So many brands suffer because they offer a fragmented customer experience. Even though marketing efforts require adaptation to various platforms and products, the resulting communication must reinforce the brand image and offer consistency, something marketers term integrated marketing communication or IMC. Fragmentation in marketing occurs when messaging doesn’t fit together to form an integrated whole.
When messages don’t work well in unison, consumers gain a muddled image of the brand that doesn’t help them categorize the brand as something that fits their lives. Fragmentation in marketing also creates a poor customer experience as consumers encounter different information across platforms For example, a customer may come to your business website and interact with your employees through a live chat service. However, when new questions arise and they return to the live chat to ask their questions, they’re given answers that don’t fit the ones they got during the prior chat or are told that there is an entirely different process getting answers. Even if this new system is very efficient, the customer still feels as though the company doesn’t have it’s act together and their impression of the business goes down.
What is fragmentation in marketing?
First, let’s be clear of our terminology. Here we’re not talking about fragmentation in your marketing but fragmentation in your marketing efforts, most revolving around communication.
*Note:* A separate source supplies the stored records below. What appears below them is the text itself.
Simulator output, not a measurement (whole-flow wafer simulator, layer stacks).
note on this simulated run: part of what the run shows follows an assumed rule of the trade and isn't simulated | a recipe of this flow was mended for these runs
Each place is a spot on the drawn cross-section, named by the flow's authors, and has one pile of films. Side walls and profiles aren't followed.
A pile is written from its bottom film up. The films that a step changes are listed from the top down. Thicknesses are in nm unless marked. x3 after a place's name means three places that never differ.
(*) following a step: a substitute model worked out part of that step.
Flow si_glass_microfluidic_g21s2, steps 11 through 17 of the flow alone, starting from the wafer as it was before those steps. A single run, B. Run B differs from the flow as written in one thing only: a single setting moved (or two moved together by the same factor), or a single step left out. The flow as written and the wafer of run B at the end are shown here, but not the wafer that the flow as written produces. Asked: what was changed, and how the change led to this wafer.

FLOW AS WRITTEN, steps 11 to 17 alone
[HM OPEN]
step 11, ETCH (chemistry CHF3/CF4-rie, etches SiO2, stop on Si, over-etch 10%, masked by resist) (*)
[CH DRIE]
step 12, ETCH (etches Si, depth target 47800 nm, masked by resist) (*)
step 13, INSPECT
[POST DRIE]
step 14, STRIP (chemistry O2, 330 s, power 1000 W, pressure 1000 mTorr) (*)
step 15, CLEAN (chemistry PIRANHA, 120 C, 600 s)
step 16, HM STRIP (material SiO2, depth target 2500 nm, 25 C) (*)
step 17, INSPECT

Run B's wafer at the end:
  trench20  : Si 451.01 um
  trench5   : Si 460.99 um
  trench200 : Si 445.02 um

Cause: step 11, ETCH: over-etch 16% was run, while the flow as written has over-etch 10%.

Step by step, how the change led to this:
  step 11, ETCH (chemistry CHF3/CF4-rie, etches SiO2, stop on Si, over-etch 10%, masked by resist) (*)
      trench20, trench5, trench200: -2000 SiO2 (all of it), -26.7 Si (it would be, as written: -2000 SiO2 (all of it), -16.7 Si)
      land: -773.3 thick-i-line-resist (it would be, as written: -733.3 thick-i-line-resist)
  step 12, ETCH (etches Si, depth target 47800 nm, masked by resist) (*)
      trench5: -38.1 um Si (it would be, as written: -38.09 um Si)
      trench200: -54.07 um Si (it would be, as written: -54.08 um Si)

Fragmenting your market, or in the parlance common in marketing, market segmentation, involves dividing the vast market possibilities into smaller, more homogeneous groups with different needs, wants, styles of communication, or other factors that make them different from the group as a whole. We often segment or fragment the market based on differences in demographics, like age or income, or geographic location. The best segmentation happens with respect to psychographics like values, beliefs, and attitudes. Thus, a fashion brand appealing to millennials features different product attributes, messaging, and even uses different communication channels than one appealing to baby boomers. That’s market fragmentation and it improves performance.
In contrast, message fragmentation is less benign and may damage your brand. Fragmentation in marketing involves muddled messaging, inconsistent marketing processes, dysfunctional customer experiences, and other failures to present a consistent brand to your target audience.
Causes of fragmentation
Most examples of fragmentation come about when different communication efforts work at cross purposes. The biggest cause of fragmentation comes when there’s a lack of coordination across teams charged with messaging across different platforms and customer teams responsible for implementing that messaging in their interactions with consumers.
For example, if your social media team crafts a very distinct, casual voice but your website team creates an experience that’s very serious and traditional. The result is that people don’t really know what your business is all about. That’s especially true when social media attracts visitors to your site with certain offers that the visitor doesn’t see immediately when visiting the website.
Consistency is essential in all aspects of your marketing communication and customer experience, so it’s very important that you deal with the fragmentation issue. If you think that fragmentation is a problem in your business, these are some of the best ways to deal with the problems caused by fragmentation.
Solutions
Build an integrated marketing strategy
The solution for any marketing problem you encounter is building an effective marketing strategy, then implementing it successfully. Without adequate, in-depth planning, no element of your marketing produces the optimal performance you want. When it comes to integration, the lack of a marketing plan to guide everyone else results in fragmentation that keeps you from reaching your goals.
If you’ve never built a marketing strategy before or if you feel you need help to improve your marketing strategy, I wrote a series of posts about marketing strategy with embedded videos to get you started.
Hire an integrated marketing company
If you outsource your marketing, you must think carefully about the company you hire as the agency must possess broad expertise across both digital and traditional media or have great relationships with specialty agencies to ensure they achieve an integrated marketing effort.
For instance, some digital marketing agencies might work great at managing your Facebook page, but how good are they on Twitter and do they know the ins and outs of a good email marketing campaign? Or do you have a separate agency handling your digital advertising than the one in charge of content marketing.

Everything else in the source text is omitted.